As someone who came to the study of landscape history from a love of flowers and gardening, I write surprisingly little about horticulture. So, to make amends, this whole post is about some of the plants we saw on our recent trip to the southern Indian state of Kerala.
Up in the Cardamom Hills, we toured a delightful spice plantation (apparently the one featured in Monty Don’s TV programme Around the World in 80 Gardens). Our guide not only showed us the plants, but let us taste and smell and feel the spices, all of which were grown organically. We often struggled to guess what they were, given how unfamiliar we are with the plants that produce even well-known flavourings.
While much is changing at a frantic pace in India, many traditions around spices remain, and they are still usually sold loose, scooped from open baskets into paper packets. The smell of the uncovered spices in large markets, such as the one in Old Delhi, can be almost overpowering.
Many of the hillsides in Kerala are covered in a single plant – camellia senensis, the tea bush. It is native to parts of India, but apparently was not cultivated commercially until we Brits arrived and, in typical colonial fashion, brought in other Europeans to establish and run large tea plantations. The climate in Kerala is perfect for tea production and the young buds and leaves can be harvested more or less throughout the year, which means constantly clipped shrubs cover the hillsides like vast mad parterres.
It is easy to take evocative photos of the female tea pickers with their baskets and colourful clothes among the bright green plants, but the work is slow and hard and the conditions sometimes murderously grim. As with the spices, practices do not seem to have changed much in two centuries, although sometimes now the pickers, instead of pinching out the tips of each branch, use scissors to collect the young leaves. Certainly when we were taking these photos, all we could hear was a gentle snipping sound.
India today is the world’s biggest consumer of tea, most of it drunk as the splendid sweet, milky version known as chai, which is boiled up in vats in every Indian market, often flavoured with cardamom, and sold in little cups for a few rupees. One of the less appealing signs of progress is that the cups used to be made of clay, and would be discarded after a single use, gradually to decompose back into the soil. The practice of throwing them on the ground remains today – but the little cups are now plastic, and are strewn as litter in every Indian town.
What a fascinating post, Jill, and your trip must have been amazing. I always had a romantic notion of tea pickers, probably from old tv ads showing a smiling Indian taking great pride in the leaf he picked as the Bushells music played over a steaming teapot. You’re right. Of course, it must be an arduous grind.The plantation hills are truly beautiful, though.
The spice markets would be amazing and I too wonder what trees I would recognise as the source of our everyday spices. Probably very few. Are all the spices harvested by hand? It seems so laborious.
Julie
Thanks for the comment. It is surprising how little we recognised – from the sumptuous, iris-like flowers of turmeric to the wonderfully fragrant bark of the cinnamon tree.
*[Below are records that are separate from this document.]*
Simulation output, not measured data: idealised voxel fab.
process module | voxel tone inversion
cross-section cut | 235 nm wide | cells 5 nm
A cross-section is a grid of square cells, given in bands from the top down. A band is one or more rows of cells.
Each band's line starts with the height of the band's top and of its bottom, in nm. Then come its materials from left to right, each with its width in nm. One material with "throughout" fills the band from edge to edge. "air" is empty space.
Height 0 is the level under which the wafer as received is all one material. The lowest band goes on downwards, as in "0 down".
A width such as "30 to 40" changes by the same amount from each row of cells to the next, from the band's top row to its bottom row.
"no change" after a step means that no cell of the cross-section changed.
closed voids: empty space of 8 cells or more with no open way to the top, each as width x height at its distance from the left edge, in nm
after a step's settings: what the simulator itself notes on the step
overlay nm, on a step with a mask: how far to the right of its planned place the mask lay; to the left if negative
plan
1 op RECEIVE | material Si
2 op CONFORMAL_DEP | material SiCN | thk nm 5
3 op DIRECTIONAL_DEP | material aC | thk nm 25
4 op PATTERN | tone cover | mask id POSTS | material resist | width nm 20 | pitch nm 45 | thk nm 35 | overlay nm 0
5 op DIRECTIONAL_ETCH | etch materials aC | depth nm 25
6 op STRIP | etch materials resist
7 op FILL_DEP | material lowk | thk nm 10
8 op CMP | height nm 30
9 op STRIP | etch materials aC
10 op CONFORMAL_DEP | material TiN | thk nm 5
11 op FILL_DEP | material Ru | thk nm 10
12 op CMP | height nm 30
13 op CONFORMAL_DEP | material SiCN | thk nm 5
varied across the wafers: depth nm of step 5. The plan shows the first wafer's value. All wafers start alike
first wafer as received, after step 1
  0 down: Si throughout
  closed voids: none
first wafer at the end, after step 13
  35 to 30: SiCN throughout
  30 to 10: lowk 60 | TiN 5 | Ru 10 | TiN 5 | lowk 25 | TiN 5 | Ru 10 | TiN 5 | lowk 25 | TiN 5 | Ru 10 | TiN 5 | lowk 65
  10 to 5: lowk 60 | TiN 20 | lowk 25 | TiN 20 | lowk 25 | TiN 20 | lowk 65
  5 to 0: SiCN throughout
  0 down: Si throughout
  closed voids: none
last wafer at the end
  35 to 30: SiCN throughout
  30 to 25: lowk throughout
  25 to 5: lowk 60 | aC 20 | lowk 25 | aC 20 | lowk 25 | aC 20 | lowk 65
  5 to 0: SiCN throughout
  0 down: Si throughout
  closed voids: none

To answer your question, a very great deal of stuff is still done by hand in India that has been mechanised in the West, from painting white lines on the road to weaving carpets to harvesting spices. In a way it is rather admirable to see people still engaged in age-old practices, with their slower pace and lack of polluting emissions, but for the workers themselves it is frequently arduous, repetitive and poorly-paid labour.